Amazon ECS service throttle logic - Amazon Elastic Container Service

Amazon ECS service throttle logic

The Amazon ECS service scheduler includes logic that throttles how often service tasks are launched if they repeatedly fail to start.

If tasks for a service repeatedly fail to enter the RUNNING state (progressing directly from a PENDING to a STOPPED status), then the time between subsequent restart attempts is incrementally increased up to a maximum of 27 minutes. This maximum period is subject to change in the future. This behavior reduces the effect that failing tasks have on your Amazon ECS cluster resources or Fargate infrastructure costs. If your service initiates the throttle logic, you receive the following service event message:

(service service-name) is unable to consistently start tasks successfully.

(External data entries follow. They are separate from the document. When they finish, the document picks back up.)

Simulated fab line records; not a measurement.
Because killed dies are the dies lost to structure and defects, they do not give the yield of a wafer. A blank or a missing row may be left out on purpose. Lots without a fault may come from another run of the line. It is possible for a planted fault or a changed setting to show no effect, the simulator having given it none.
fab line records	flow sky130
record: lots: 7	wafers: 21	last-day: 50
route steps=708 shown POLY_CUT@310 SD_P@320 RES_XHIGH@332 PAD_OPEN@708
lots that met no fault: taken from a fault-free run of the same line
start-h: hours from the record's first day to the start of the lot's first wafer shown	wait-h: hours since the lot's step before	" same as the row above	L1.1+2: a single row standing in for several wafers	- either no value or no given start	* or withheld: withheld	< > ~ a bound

Amazon ECS doesn't ever stop a failing service from retrying. It also doesn't attempt to modify it in any way other than increasing the time between restarts. The service throttle logic doesn't provide any user-tunable parameters.

If you update your service to use a new task definition, your service returns to a normal, non-throttled state immediately. For more information, see Updating a service using the console.

The following are some common causes that initiate this logic. We recommend that you take manual action to address the issue:

  • A lack of resources to host your task with, such as ports, memory, or CPU units in your cluster. In this case, you also see the insufficient resource service event message.

  • The Amazon ECS container agent can't pull your task Docker image. This might be because a bad container image name, image, or tag, or a lack of private registry authentication or permissions. In this case, you also see CannotPullContainerError in your stopped task errors.

  • Insufficient disk space on your container instance to create the container. In this case, you also see CannotCreateContainerError in your stopped task errors. For more information, see CannotCreateContainerError: API error (500): devmapper.

Important

Tasks that are stopped after they reach the RUNNING state don't start the throttle logic or the associated service event message. For example, assume that failed Elastic Load Balancing health checks for a service cause a task to be flagged as unhealthy, and Amazon ECS deregisters it and stops the task. At this point, the tasks aren't throttled. Even if a task's container command immediately exits with a non-zero exit code, the task already moved to the RUNNING state. Tasks that fail immediately because command errors don't cause the throttle or the service event message.